Social Commentary | January 07, 2009 |
Is It Time to Take Geoengineering Seriously?

Ours is a culture with sharply conflicting stories about science. On the one hand, there is the notion that science can do anything, and on the other there is the archetype of the mad scientist, the Dr. Frankenstein or Dr. Strangelove, who through his overreaching wreaks havoc on the world.
Geoengineering, which has come to mean addressing the climate-change crisis with a single, massive, planetary techno-fix, has landed, for the most part, in the mad-scientist category, and with good reason. Over the last decades, we've gotten object lesson after object lesson in the perils of "unintended consequences" as projects small and large have gone awry. There's DDT, the deadly pesticide that was supposed to a boon for agriculture. There are chlorofluorocarbons, or CFCs, which were initially celebrated as a multi-use industrial convenience but turned out to deplete the ozone layer. And beyond these one-off examples there's our runaway industrial culture, a global if not quite scientific experiment, which has put the entire planet at risk.
The geoengineering concepts that are being bruited about are stamped with the stuff of genius—and hubris, too. There are three general approaches. First, pull carbon dioxide out of the air, possibly by fertilizing the oceans with iron. Second, create a sunshade, for instance by pumping sulfur dioxide into the atmosphere. Third, cool the planet in other ways. For instance, an inventor named Ron Acer recently filed a patent application for a scheme to spray massive amounts of salt water into the air over windy and arid areas in the northern hemisphere, thereby reducing global temperatures.
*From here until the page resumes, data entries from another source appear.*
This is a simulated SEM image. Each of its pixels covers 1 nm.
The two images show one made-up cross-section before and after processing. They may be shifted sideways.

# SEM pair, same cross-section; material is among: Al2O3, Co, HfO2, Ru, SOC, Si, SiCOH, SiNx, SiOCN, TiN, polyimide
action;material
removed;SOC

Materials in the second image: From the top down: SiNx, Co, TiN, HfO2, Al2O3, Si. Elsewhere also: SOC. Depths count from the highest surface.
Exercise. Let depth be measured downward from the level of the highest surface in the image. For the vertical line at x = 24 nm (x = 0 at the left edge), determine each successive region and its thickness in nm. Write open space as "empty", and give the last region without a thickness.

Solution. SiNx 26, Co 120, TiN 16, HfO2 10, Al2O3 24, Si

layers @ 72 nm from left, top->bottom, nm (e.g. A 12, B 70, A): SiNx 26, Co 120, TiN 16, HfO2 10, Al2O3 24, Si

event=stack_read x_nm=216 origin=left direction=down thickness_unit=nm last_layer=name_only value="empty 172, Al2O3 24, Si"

These are grand schemes indeed. But are they too grand? Let's put our cultural assumptions aside for a moment and ask a straightforward question: has the time come to put our Dr. Strangelove biases aside and take geoengineering seriously?
The argument against geoengineering can be summed up in the two powerful words cited above: unintended consequences. The celebrated engineer and systems thinker Amory Lovins put it best: "The biggest cause of problems is solutions."
There are basically three arguments in favor of geoengineering.
Cost. It has been estimated that seeding the atmosphere with sulfur dioxide would cost $25-$50 billion a year. Ron Acer has placed the price of his global air-conditioning system at a few billion dollars. These numbers are miniscule compared to more usual climate-change strategies.
Feasibility. Standard approaches to climate change require widespread buy-in and massively decentralized engagement. This makes them difficult to carry out. Because geoengineering solutions can be undertaken on a top-down, command-and-control basis, they can be more readily implemented.
Desperation. The reality of climate change is turning out to be worse than expected. It's now projected that the Arctic could be ice-free by 2013, decades sooner than projected. Meanwhile emissions are rising faster than the worst-case scenario projected as recently as 2007 by the Intergovernmental Panel on Climate Change.
This suggests that any set of approaches short of geoengineering could be a cataclysmic example of us fiddling while the planet burns.
Believe me, I don't want to be thinking this way. But I can't help but wonder: in a world on the brink, the mad-scientist approach may be our last and best hope.


Comments By Readers
Even if one of these techno-fixes works and stops or slows global warming, they do nothing to fix the root of the problem. Human behavior and attitudes about our environment will be that we can fix anything with technology. It isn't sustainable, it's a band aid.